The scope of the deal includes developing gas-based industrial hubs around the Port Harcourt and Warri sites. The idea is to transform them into integrated energy and petrochemical centres. That could unlock value from Nigeria’s gas reserves and support manufacturing and exports.

NNPC Ltd stressed that while the MoU shows serious intent, any binding contracts will still need regulatory approval and further commercial negotiations.

Why This Approach?

At the Nigeria International Energy Summit 2026, Ojulari had argued that Nigeria’s refining problems are technical and operational, not just financial. Experienced global partners with "skin in the game" are needed.

"What we are doing differently is moving away from just funding projects to bringing in partners who have skin in the game, partners who will operate, optimise, and guarantee performance.
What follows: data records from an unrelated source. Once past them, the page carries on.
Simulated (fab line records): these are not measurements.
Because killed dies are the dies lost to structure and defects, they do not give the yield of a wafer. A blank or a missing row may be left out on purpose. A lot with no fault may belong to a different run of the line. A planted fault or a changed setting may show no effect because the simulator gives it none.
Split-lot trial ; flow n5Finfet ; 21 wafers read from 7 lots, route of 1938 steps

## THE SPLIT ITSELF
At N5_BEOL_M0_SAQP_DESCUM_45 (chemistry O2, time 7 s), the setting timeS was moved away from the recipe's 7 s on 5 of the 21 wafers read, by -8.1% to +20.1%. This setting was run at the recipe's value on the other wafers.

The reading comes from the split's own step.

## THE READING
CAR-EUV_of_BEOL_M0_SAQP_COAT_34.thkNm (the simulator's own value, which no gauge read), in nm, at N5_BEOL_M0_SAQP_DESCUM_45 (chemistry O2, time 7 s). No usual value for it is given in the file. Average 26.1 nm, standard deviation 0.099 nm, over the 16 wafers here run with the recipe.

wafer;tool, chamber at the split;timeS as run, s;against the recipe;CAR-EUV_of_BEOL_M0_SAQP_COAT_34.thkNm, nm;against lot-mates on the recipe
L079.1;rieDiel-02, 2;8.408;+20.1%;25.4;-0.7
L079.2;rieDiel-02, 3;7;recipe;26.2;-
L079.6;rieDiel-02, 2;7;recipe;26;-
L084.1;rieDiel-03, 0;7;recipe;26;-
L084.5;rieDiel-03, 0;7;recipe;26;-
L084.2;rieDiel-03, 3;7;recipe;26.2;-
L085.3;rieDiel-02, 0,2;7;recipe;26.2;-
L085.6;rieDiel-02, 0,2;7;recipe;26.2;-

"The days of spending billions on rehabilitation without sustainable output are behind us. We are now focused on partnerships that deliver value, technology transfer, and operational excellence," he said.

He also announced that modern refineries worldwide operate as industrial platforms, not standalone fuel plants. "Refineries must evolve into integrated industrial platforms. That is where the future lies, petrochemicals, fertilisers, gas monetisation. That is how you create real economic value," Ojulari said.

The Backdrop

Nigeria’s state-owned refineries in Port Harcourt, Warri, and Kaduna have struggled for decades with shutdowns, underperformance, and failed repairs. 

Despite repeated maintenance programmes, they have consistently run far below capacity, forcing heavy reliance on imported fuel.